It's not as if this is anything new.

Life In The Twenty-First Century
I am not really talking about Barack Obama or the office of president. I am not talking about Beyonce Knowles or the state of popular "live" music. Neither am I talking about the Manti Te'o media hoax, nor the fact that Lance Armstrong "never" doped to win the Tour de France. Nor will I mention that Bill Clinton "did not have sexual relations with that woman. Not once." I'm not going to write about the pantomimed YouTube video I saw of "five people playing the guitar" while covering that Gotye song and that there are people out there who really believe that the video depicts a live performance.

What I would like to say is this: As the 1990s wound to a close and Photoshop, AutoTune, teleprompters, and air-brushing all became household names, some of us lost our ability to decipher truth from... fantasy.

I say "fantasy," because "lie" is not exactly the right word to use. It's not as if anyone ever lied about using pitch-correction software in the music studio. It's not as if anyone lied about employing a teleprompter, or hiring a public relations specialist to craft our messages in a more favorable light. Everyone seems to understand, at least on some level, that the models shown on magazine covers do not really have perfectly sculpted abs, right?

Reality Check: Do we all understand that models as skinny as those used for magazine covers simply do not have sufficient muscle mass to make the painted-on abs shown in the picture to be real? If you want great abs, you have to build muscle and add body mass. Those little magazine waifs simply don't have what it takes for their abs-as-shown. This is a simple, logical point that should be universally recognized, but if you're still not convinced, then I can pull out some quotes from industry insiders, i.e. the guy who actually gets paid to paint the abs on.

Polished Fantasy Is A Tempting - But Unsustainable - Alternate Reality
Well, that's a case in point. You see, some of us willingly engage in the suspension of disbelief. We can't really blame them, either. Isn't it a lot more fun believing that Barack Obama is The Greatest Orator In The History Of The World? Isn't it more fun to believe that Beyonce sang that anthem live-and-in-the-moment? Isn't it better to aspire to a more fantastic vision of beauty than exist in a world where perfect abs and a 22-inch waist are two things that can never coexist? Isn't it better to believe that all the amazing performances we see on YouTube really do depict what we want them to depict?

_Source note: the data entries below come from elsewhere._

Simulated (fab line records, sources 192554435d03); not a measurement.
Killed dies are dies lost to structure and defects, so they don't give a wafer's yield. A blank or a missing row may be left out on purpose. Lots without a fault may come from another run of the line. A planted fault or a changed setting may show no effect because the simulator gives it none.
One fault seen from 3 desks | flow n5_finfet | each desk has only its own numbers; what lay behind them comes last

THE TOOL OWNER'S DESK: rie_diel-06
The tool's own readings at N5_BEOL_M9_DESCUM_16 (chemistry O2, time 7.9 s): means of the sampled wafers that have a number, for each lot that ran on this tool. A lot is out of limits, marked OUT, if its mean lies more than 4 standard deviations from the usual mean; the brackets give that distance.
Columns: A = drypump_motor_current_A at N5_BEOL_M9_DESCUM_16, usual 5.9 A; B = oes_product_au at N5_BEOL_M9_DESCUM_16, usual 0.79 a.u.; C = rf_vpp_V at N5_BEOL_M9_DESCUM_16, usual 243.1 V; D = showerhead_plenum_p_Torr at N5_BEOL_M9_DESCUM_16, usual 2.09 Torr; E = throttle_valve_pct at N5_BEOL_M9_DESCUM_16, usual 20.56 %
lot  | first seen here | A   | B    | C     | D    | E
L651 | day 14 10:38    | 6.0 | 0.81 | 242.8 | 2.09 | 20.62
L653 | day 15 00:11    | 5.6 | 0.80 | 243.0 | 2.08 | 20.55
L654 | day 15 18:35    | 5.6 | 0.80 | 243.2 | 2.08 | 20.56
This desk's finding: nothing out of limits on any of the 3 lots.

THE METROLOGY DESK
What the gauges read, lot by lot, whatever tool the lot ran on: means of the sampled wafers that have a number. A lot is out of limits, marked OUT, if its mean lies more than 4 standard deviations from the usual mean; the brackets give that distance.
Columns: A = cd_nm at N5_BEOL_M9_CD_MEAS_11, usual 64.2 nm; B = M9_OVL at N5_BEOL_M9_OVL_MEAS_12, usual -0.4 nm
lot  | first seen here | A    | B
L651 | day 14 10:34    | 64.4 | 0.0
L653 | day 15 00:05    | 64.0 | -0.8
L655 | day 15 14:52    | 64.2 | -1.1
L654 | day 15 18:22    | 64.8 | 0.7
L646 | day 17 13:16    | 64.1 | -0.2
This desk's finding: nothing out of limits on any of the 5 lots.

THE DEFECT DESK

For what it's worth, all of my YouTube videos show the very performances heard in the recording. Note, though, that my videos will never have as many views as those five hipsters pretending to play the Goyte song. And that's the key point, right there: As a society, we tend to prefer deluding ourselves with an attractive lie than keeping ourselves honest. It's just a YouTube video, right? It's just some Goyte song. Who cares if they didn't record it in that one take like that?

Look, it's not just TV inauguration ceremonies, magazine covers, and YouTube videos. (I may seem like a relatively trivial guy, but I'm not that trivial.) We humans enjoy that which we perceive to be "harmless" delusion. How many of these things can we think of? The delusion of "god." The delusion of "good government." The delusion of "there ought to be a law." The delusion that simply voting for something or posting a cute little "info-graphic" on your Facebook page will "affect change." The delusion that those Kiva micro-loans actually produce economic development. The delusion that the American Idol competition really does single out the one, most talented unsigned musical artist in the nation.

Har har har...

It's not that I object to anyone's belief in god, government, or the artistic merit of obvious media concoctions. Instead, I'd argue that when you live your life under the weight of all these seemingly harmless fibs, the truth eventually catches up with you.

Eventually, you realize that Barack Obama's promise to end the wars and close Guantanamo Bay was just a lot of empty political talk, no different than "saving or creating jobs." Eventually the money and time you spend at the doctor's office hits your pocketbook, no matter how much you believe that the ACA "is supposed to" cut health care costs. Eventually you die and God doesn't pat you on the back for eschewing bacon and wearing a magic hat. Eventually you and four of your friends try to play Goyte on one guitar and discover that it doesn't actually sound that way. Eventually you turn 40 and realize that no matter how much dieting you combined with how many crunches, you still didn't develop the physique of a 13-year-old girl with picture-perfect abs.

What happened? Reality happened. Life didn't conform to your wishes. Instead, it conformed to reality. In the meantime, you could have done something that made a real impact on politics. You could have saved real money on health care. You could have eaten bacon occasionally and wowed a cute guy with a gorgeous head of hair. You could have learned to play a real song on a real instrument, the way music can really sound, and you could have made your body genuinely healthy.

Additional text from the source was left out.